Savitsky, L.S., Opisanie tibetiskikh svitkov iz dunkhuana v sobranii instituta vostokovedeniia an SSSR, Moscow, 1991. Taube, Manfred, Die Tibetica der Berliner Turfansammlung. Akademie-Verlag, Berlin, 1980.

'La formation du Bouddhism tibétain À travers les documents de Dunhuang'
Summary of the January 2001 EPHE Vème Section Lecture Series

Matthew Kapstein

The four lectures in the series concerned primarily two broad themes: relations between Tibetan and Chinese Buddhism under the Tibetan empire during the early 9th century; and aspects of the development of Tibetan Buddhist tantrism during the early post-imperial period (late 9th and 10th centuries).

The study of Sino-Tibetan religious relations has so far generally emphasized the transmission to Tibet of Chan Buddhism, and the controversy surrounding it. It has been primarily in the work of the late R.A. Stein that other aspects of the relationship have been to some extent examined, for instance, the spread of Chinese Buddhist apocryphal literature in Tibet. In the first lecture, 'Mulian au pays des neiges: les traditions chinoises de l'arhat Maudgalyayana dans la littérature Tibétaine', we have sought to add to this line of research.

The elaboration of the legend of the Arhat Maudgalyayana during the course of Buddhism's progression from India through Central Asia to China has been a topic that has long fascinated scholars of Chinese literature and of Buddhism in East Asia. Two of the most famous products of the legend's development are the Yulanpen jing (Taisho 685) and the Da muqianlian mingjian jiumu bianwen, often referred to in English as The Transformation Text on Mulian Saving His Mother from Hell. It can now be established that these works were to some extent known in Tibet, where they exerted a degree of influence on later Tibetan Buddhist literary accounts of the life of the Buddha and his disciples.

The Tibetan version of the Yulanpen jing is so far known from just three of the manuscript versions of the Tibetan Buddhist canon, where it is entitled 'Phags pa yongs su skyobs pa'i snod ces bya ba'i mdo (Stog Palace Kanjur no. 266, Ulan Bator 314 and Tokyo 266); it is not found in the printed editions. According to the colophon it was translated from the Chinese by 'Gos Chos-grub, the renowned ninth century translator based in Dunhuang, who is also well-known in Chinese as Facheng. The translation is literal and precise, and corresponds very closely with the published Chinese version of the Yulanpen jing, as found in the Taisho Tripitaka (no. 685).

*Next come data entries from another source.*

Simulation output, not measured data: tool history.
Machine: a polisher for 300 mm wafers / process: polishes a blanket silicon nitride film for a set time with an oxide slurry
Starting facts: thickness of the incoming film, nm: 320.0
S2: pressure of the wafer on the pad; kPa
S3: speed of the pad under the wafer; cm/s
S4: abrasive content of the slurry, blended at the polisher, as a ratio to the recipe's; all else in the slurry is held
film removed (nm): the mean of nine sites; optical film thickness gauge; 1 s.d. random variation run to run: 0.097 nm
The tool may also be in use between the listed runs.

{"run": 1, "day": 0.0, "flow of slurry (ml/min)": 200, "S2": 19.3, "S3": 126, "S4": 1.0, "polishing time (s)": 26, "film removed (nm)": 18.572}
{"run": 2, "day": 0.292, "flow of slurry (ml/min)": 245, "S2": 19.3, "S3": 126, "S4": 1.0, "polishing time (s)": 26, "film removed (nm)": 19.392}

It is of considerable interest, too, that in the Stein collection of Tibetan documents from Dunhuang in London, we find a short verse text composed by 'Gos Chos-grub himself that is devoted to the story of Maudgalyayana (de la Vallée-Poussin 1962, no. 686, IOL Tib J 686). This work is based not on the Yulanpen jing, but on the Transformation Text. Besides this, the Transformation Text had a considerable legacy in later Tibetan literature and a fuller version of it was also translated into Tibetan. Among the numerous late retellings of the tale, we have considered here the version given the popular life of the Buddha (Sangs-rgyas mdzad-rnam) authored by Sna-nam btsun-pa Skal-bzang-chos-kyi-rgya-mtsho (15th century), and the Dmyal-gling episode of the epic of Gling Ge-sar, which seems certainly to be derived ultimately from the story of Mulian's mission to rescue his mother from hell.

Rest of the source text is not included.